Gary Cottreau’s home in Tortola prior to Irma (left). Cottreau’s home in Tortola after Irma (right). The storm left rooms upstairs “a complete disaster.”
Gary Cottreau’s home in Tortola prior to Irma (left). Cottreau’s home in Tortola after Irma (right). The storm left rooms upstairs “a complete disaster.”

Gary Cottreau, a Wedgeport native, has lived in the Caribbean for two decades

A former Yarmouth County resident who experienced the fury of hurricane Irma says the areas impacted by the storm – including Tortola (the largest of the British Virgin Islands), where he lives – face a long recovery, but he says there are positive signs.

Gary Cottreau, a Wedgeport native who has lived in the Caribbean for two decades, also says he has been touched by the support he has received from his native village. A benefit for him and his family was held recently at the Wedgeport legion hall.

“The support from family and friends around Nova Scotia has been amazing,” Cottreau said. “It puts a smile on my face and brings a tear to my eye, knowing that so many people are thinking of you and wishing you well.”

The monstrous, category 5 hurricane killed four people in the British Virgin Islands.

Cottreau and his family were not hurt.

Cottreau said he was still dealing with the insurance company regarding his house and business. Since the storm – and what it did to their home -- his wife and children have been staying in England, where his wife is from. Cottreau has remained on the island.

Cottreau runs a catamaran charter service that offers day cruises. One of his vessels was OK after Irma, but the other was underwater.

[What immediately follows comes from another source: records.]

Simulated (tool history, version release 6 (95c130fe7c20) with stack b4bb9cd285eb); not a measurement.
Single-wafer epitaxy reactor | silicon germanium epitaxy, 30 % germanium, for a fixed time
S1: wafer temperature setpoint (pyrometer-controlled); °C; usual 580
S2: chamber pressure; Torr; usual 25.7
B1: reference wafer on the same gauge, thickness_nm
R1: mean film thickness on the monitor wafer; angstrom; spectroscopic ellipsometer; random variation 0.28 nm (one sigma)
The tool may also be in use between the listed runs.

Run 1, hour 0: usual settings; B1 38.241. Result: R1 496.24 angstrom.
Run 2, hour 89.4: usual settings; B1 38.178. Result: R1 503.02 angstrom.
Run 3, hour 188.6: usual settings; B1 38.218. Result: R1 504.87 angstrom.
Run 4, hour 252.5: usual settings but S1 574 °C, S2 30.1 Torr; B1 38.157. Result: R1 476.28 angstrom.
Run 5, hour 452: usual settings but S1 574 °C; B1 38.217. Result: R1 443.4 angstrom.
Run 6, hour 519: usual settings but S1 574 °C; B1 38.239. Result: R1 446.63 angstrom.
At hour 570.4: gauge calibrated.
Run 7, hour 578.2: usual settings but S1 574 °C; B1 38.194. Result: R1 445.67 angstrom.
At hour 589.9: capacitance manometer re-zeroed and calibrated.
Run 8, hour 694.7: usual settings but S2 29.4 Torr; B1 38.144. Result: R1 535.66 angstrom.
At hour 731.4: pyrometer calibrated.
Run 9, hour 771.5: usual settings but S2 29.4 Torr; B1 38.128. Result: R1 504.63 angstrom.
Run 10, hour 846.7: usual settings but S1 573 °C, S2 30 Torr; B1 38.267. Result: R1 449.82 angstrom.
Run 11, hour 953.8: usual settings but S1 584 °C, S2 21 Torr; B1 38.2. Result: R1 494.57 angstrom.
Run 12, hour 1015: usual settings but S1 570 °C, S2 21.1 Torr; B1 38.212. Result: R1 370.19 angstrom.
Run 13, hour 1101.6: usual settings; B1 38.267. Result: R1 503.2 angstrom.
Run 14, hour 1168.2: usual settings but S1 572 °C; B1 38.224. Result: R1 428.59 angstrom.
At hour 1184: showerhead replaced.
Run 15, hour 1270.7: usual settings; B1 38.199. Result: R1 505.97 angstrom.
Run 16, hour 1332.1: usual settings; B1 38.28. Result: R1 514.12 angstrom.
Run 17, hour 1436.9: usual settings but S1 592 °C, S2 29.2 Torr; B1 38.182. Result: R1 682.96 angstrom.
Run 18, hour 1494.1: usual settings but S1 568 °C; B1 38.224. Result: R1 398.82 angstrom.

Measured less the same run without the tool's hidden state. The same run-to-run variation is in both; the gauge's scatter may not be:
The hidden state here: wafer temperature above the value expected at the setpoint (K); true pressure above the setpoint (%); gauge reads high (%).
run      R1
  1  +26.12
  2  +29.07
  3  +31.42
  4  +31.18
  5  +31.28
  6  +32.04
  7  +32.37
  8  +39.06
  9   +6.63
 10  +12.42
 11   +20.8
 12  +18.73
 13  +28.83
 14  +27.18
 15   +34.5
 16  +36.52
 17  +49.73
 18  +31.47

Gary Cottreau, formerly of Wedgeport, first sailed to the Caribbean 24 years ago and has lived there full-time for 20 years.

Describing Irma on his Facebook page, Cotteau said the first half of the storm was bad enough, but it was nothing like the second half.

“I was outside during the eye, re-secured a few things around the house, said hi to the neighbours and (went) back inside for round two,” he wrote. He and his family and some pets were in the back room of the house, he said, “and the noise was incredible, both wind and loud crashing sounds.”

After about three hours, he said, he was able to look around the house, surprised to see most lower-level windows intact, “but my heart sank when I went upstairs to our bedrooms and I could see the sky. The rooms were a complete disaster.”

Cottreau – who has been staying at a friend’s house since Irma – later provided an update on the recovery effort, saying everyday they were seeing improvements with roads, fewer lineups for gasoline and more food in the stores.

“Many people have left the island so it is easier for government to make repairs,” he said. “Power is being restored to some buildings in the main town, but it will still be a couple of months before we see it at our house.”

The friend’s home where he has been staying suffered little storm damage, Cottreau said, adding that he has a generator and is doing alright. (The owners of the residence where he’s staying for now are in the U.K., he said.)

“I can see my house from here and every day I go to the house and do a few things,” he said.

One of the things that has struck Cottreau is how much greener the island has been getting since the storm, which he says is encouraging.

Referring to the recovery work, he said there is “a long road ahead, but we’re getting there.”